Make sure to pass the --sup flag so that Mix scaffolds a supervision tree for our application and hooks it up to start when the application starts. The --module argument just makes sure that the “TCP” acronym doesn’t get converted to Tcp in code.

To make sure you wired everything correctly, let’s ensure that you can run tests and that they pass:

 >​​ ​​mix​​ ​​test
 Compiling 2 files (.ex)
 Generated tcp_echo_server app
 ..
 Finished in 0.01 seconds (0.00s async, 0.01s sync)
 1 doctest, 1 test, 0 failures
 
 Randomized with seed 404120

Fantastic.

TCP Servers: How Do They Work?

While TCP clients initiate connections and have to specify the address and port of a TCP server, TCP servers have to listen for incoming connections on a given address and port combination. This is also called binding on the address and port.

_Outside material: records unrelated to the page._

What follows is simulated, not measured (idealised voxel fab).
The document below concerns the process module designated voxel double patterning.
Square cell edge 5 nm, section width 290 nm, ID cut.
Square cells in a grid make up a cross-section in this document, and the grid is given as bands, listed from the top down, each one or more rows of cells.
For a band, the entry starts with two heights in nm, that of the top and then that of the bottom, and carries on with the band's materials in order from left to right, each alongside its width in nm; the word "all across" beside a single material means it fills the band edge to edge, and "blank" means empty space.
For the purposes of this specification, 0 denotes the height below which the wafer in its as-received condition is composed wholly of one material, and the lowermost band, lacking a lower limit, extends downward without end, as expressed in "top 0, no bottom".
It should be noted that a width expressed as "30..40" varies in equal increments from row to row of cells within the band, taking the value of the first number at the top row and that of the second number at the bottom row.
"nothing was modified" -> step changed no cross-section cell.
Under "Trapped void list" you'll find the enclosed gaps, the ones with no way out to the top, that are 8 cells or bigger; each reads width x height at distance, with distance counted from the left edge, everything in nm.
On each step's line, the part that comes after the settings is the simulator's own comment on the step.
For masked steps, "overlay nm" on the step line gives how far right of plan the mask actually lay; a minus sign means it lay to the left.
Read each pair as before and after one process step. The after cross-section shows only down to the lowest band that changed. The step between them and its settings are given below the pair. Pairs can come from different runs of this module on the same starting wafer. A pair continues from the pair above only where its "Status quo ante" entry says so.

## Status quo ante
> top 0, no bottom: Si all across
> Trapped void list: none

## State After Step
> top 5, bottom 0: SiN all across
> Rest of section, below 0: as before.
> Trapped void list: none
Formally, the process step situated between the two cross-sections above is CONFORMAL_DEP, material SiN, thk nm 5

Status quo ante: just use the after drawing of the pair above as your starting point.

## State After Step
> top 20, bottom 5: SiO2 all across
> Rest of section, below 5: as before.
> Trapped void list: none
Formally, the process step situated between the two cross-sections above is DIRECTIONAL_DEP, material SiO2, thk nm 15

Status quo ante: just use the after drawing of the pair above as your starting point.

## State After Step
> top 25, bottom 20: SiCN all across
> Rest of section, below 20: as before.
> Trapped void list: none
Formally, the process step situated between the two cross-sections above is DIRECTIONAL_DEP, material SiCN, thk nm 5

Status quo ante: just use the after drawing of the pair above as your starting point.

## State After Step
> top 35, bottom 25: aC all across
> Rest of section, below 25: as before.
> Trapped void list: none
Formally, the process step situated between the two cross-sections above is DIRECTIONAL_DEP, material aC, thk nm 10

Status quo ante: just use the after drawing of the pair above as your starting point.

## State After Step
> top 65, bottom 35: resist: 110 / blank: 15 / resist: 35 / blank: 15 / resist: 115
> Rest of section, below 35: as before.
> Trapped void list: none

To listen for TCP connections in Elixir and Erlang, we can use the :gen_tcp.listen/2 function.[18] It takes a port to bind to and a list of options. It looks like this:

 iex>​ {​:ok​, listen_socket} =
 ...>​ ​:gen_tcp​.listen(4000, [​:binary​, ​active:​ true])
 {:ok, #Port<0.5>}

This code binds on port 4000. The return value of :gen_tcp.listen/2 is similar to that of :gen_tcp.connect/4: it’s a tuple with the atom :ok and a listen socket, if everything goes well, or {:error, reason} if there’s an error. A listen socket is sort of a special TCP socket whose job is to listen for connections and then set up TCP sockets for each new connection. The options that we passed as the second argument to :gen_tcp.listen/2 are applied to all new sockets set up through this listen socket. Now that our listen socket is listening, we can accept new connections using the :gen_tcp.accept/2 function.[19]

 iex(2)>​ {​:ok​, socket} = ​:gen_tcp​.accept(listen_socket, 10_000)

:gen_tcp.accept/2 takes the listen socket and a timeout. It blocks until a client connects, and when one does, it returns {:ok, socket}, where socket is the socket for the new connection. The returned socket is the same as the client socket we dealt with earlier in the chapter. You can receive and send data through it in the exact same way. If you run this code, it’ll probably return {:error, :timeout} unless you connect a TCP client to the server within the ten-second timeout. In order to have the :gen_tcp.accept/2 call return a socket, let’s write some structured code and accompanying tests

Accepting TCP Connections in a Process

Let’s start with a process that we’ll place under our application’s supervision tree. This process will do the following:

  1. Call :gen_tcp.listen/2 to set up a listen socket
  2. Call :gen_tcp.accept/2 to accept a new connection
  3. Spawn a new process to handle the new connection
  4. Go back to the :gen_tcp.accept/2 call to accept new connections

In the figure shown you can see a visual representation of this accept loop.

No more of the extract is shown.